When a pilot dies, we say they "Flew West". Sobering fact: If you are a pilot long enough, eventually you will know a pilot who flies West in an aircraft accident.
My very first pilot job, flight instructing at a tiny airport in the Great Plains of Nebraska, led to a ride in a jaunty red-and-white Pitts Special. I absolutely loved aerobatics! Seeing my enthusiasm, the pilot-owner pulled out the International Aerobatic Club membership directory, and slowly paged through it, pointing out the names he had marked with an X . . . page after page . . . X after X.
Those were the dead ones.
“Aerobatics is incredibly fun, but it can be unforgiving,” he told me. “These are my friends and competitors who died, doing aerobatics.”
I was undeterred.
My second job was flying for a Part 135 charter operator in the high mountains of New Mexico. Soon I discovered that flying light freight single-pilot in small general aviation aircraft is also how some pilots die.
The swaggering braggadocio of the pilot cadre certainly doesn’t help. In their radio chatter (on a frequency they did not know I was listening to), they pushed each other to push the envelope, and boasted about how fast they could make a run between two cities, how low they could descend on approach before extending the landing gear.
The first accident from that time was random, however. Two pilots from a competing charter operator were flying an airplane that was a close model to the one I flew. An engine developed a pinhole leak and the extreme heat weakened the wing spar, which gave way on their flight.
Then came the accident that still haunts me.

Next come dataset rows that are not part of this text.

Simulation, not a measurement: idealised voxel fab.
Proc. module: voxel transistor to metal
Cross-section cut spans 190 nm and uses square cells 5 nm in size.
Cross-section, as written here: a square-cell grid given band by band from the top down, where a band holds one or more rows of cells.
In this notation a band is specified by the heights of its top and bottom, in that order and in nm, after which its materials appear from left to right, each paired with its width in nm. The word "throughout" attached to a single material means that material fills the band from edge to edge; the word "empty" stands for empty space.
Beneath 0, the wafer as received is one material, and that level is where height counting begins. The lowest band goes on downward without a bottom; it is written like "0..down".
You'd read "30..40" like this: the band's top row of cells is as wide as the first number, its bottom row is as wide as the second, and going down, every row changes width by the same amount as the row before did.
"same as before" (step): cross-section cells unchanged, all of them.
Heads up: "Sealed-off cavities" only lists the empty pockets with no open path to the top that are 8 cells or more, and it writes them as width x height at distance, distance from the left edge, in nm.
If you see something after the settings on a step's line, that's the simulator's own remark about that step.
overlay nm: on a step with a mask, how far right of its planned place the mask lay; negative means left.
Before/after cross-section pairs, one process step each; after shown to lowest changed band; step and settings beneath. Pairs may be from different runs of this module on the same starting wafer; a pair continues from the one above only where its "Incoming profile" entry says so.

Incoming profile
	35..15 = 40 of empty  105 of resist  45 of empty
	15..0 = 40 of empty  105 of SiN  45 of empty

Mountain weather can be tricky. A pressure front across a mountain range brings clear skies but very strong winds that cause a Venturi effect in mountain canyons. On his first day on the job, the novice pilot delayed his departure, waiting for conditions to improve. But apparently the pressure to complete the mission was too great — pressure by his boss? pressure by his pilot peers? pressure to prove himself to everyone? or a combination of all these? — I don’t know. He launched, taking off into the headwind. Then he did a 180 degree turn toward his destination, and the strong tailwind hurtled him towards the mountains, and only grew stronger as he maneuvered into a canyon. His plane could not climb fast enough to make it over the rising terrain.
I did not know that young pilot, yet his death still affects me today. Whenever I hear pilots bragging and egging each other on – applying peer pressure to take unnecessary risks – I remember him. And I advise newly minted commercial pilots: The time-building job of flying light freight requires growing a backbone while you grow as a pilot. Or, you can die.
Around the same time, I met Toni through The Ninety-Nines. Married with two teenagers, she got interested in aviation when her husband learned to fly and bought a plane, and then she was ALL IN. She bought a most beautiful red bird she dubbed the Red Baroness, and had an absolute blast flying it. She also kept training and became a flight instructor.
Then Toni had to grapple with the death of one of her students. This man rented a plane and pointed it straight towards a tall mountain. He did not respond to ATC’s urgent low altitude alerts, he just kept going. It looked deliberate. She really suffered, not understanding why someone would do that, and from knowing that she had been the one to teach him to fly.
About a year later, my mechanic friend Steve J called and asked if I had heard the news about Toni. My stomach dropped. She and her husband were flying home from a business conference in his airplane . . . there were scattered thunderstorms, not unusual for that season . . . their plane went down. There are no answers to our questions.
In spite of all the Xs the Pitts owner showed me, my enthusiasm for aerobatics never wavered. Over time, however, I had Xs among my own friends who Flew West.
In Tennessee, I was lucky enough to take lessons from the legendary airshow performer Marion Cole, and in Wisconsin, from the renowned instructor Jim Batterman. It was a complete shock to hear some years later that Jim had died while teaching aerobatics. Apparently a wing folded, and he and his student were not able to escape from the cabin to utilize their parachutes.
When he and I flew together at our airline, Captain Steve Andelin was also a U.S. National Aerobatic Champion and Red Bull airshow performer. He perished in an accident while practicing for an airshow.
Well-known for her achievements as a flight engineer on the SR-71 Blackbird and an aerobatic competitor in the Unlimited category, Marta Bohn-Meyer was down-to-earth and a pleasure to know. While practicing for an upcoming competition, the canopy separated from her aircraft, possibly rendering her unconscious and unable to deploy her parachute.
More painful losses from pilot friends who Flew West: Mark (aerobatics), and Peter (engine failure), and Steve B (deliberate crash / suicide), and Rem (cause unknown), and Asti (cause unknown).
The pain of any loss hurts. It hurts more when it is in an aircraft accident, and yet more when our friend is young and represented so much potential. To those who say “they died doing something they loved” – please stop! In most cases, they were fighting to maintain control of a malfunctioning aircraft and to save themselves, right up to the final moment.
Immediately after an accident, when people jump in to comment and jump to conclusions, especially on social media, I caution them to wait for the investigation and results. Pilots are blamed, but typically, many factors are present – a series of decisions and actions by the pilot, an issue that is completely beyond their control, or a combination of both. We may know the complete story from the NTSB or FAA, later. We might even learn something new and important about aviation safety.
But not always. For some accidents, we will never get the answers we seek. It is not easy for people of our nature to live with uncertainty and unanswerable questions – especially when someone we care about has died, especially when a pilot Flies West – but this is exactly what we are asked to do.